I knew this is what I would embrace.
I began classes at the Greek Orthodox Church at the same time I started RCIA at my wife’s local parish. I gobbled Coptic and Assyrian theology voraciously, pouring through the Councils and pushing my brain to high gear.
The choices over the following year turned intellectual again – I eventually gave up on joining the Coptic church over Miaphysitism, and Assyrians over the quasi-Nestorian basis and subsequent neglect of images. The last six months was an intense battle deciding between Orthodoxy or an Eastern church in union with Rome; the latter was a far easier choice, as it would have united my family in one communion, but Filioque, the determinism in scholastic simplicity, and, finally, a perusing of the Vatican I documents led to a commitment to the Orthodox Church. The strange land of the Greeks and funny wooden pictures people kissed that I walked into two years ago has now become my home.

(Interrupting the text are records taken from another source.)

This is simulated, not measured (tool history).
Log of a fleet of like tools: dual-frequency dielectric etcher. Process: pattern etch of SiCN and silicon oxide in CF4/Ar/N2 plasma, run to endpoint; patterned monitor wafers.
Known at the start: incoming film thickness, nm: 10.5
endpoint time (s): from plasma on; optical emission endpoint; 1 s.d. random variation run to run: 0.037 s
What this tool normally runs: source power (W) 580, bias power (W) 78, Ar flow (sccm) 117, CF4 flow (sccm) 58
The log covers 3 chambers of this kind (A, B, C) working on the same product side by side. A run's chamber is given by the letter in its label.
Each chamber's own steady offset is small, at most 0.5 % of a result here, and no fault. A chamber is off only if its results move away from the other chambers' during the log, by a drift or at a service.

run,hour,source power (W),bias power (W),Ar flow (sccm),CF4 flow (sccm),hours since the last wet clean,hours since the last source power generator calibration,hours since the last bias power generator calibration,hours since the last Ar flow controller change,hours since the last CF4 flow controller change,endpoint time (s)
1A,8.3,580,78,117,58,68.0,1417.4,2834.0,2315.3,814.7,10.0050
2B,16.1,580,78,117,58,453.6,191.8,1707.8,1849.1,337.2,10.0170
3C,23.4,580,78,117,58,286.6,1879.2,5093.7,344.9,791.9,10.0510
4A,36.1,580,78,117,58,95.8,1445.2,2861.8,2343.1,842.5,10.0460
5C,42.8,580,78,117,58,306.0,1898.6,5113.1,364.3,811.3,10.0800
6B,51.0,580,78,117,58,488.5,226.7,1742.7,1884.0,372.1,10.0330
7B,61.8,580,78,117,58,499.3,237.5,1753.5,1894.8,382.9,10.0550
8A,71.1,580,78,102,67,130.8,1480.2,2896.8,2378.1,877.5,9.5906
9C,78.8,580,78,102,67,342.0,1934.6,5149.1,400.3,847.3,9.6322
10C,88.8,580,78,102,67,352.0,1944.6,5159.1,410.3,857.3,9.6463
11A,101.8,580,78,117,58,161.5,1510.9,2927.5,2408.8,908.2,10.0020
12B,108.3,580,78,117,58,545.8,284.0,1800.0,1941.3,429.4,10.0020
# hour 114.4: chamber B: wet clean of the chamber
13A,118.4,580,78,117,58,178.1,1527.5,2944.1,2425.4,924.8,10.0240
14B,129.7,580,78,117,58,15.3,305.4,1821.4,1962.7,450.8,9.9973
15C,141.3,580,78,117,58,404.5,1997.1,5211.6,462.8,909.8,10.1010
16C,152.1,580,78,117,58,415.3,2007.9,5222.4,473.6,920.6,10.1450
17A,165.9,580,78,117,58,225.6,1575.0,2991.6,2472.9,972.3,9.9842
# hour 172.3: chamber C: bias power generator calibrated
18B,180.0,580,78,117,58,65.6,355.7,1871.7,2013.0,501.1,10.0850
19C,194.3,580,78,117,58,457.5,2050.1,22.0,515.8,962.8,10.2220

Since then, I’ve grown more peaceful (I’m still a rageaholic on the outside, as there’s much work yet to do), more mindful of my inner dialog and motives in treating others, and I have even started to at least irregularly pray – the last thing I ever would have thought I’d eventually do.
Although I’ve leaned more conservative theologically, I found myself drifting off, oddly enough, to the left end of the political spectrum, leaving all but my pro-life beliefs on the right side of the isle. And, most of all, the experience of and participation in the mystery of God and the uncreated love shared and spread in the ideal operation of His bride has kept me more firm in the faith than I ever was when fully immersed in apologetics – sometimes I quip that aside from a deep faith in Orthodoxy, I’m a much stronger atheist than I was before – and I am grateful for the rest I am receiving in Christ.
Isaac says
Wonderful story, Darrin. Your story has much in common with my own. I am a former Mormon who left the faith and became agnostic. I maintained a great interest in religion and spirituality which led me to explore various traditions. Eventually I circled back to a belief in God and Christ through some of the philosophical sources you mentioned. Studying history led me to RCIA, which in turn exposed me to Eastern Orthodoxy. About a month ago I officially became a catechumen.
Greg says
Very interesting: I was somewhere between practical and committed atheist for several decades. Christianity (and specifically Orthodox Christianity) took me by surprise and – it took the better part of 5 years – changed both my mind and my politics, and I hope, my heart. Christ be with you.
orthodoxchristian2 says
That’s the thing, many people in the West have never even heard of the Eastern Orthodox Church, so maybe that is a part of the reason why they never even consider it. Even if you look at places most airplanes go to, for example, they either do not go to any Eastern Orthodox Christian countries or they only go to Russia and Greece, maybe Cyprus and Kiev in Ukraine being occasionally thrown into the mix. I have to go to strange and unusual airlines to even go to any of these places.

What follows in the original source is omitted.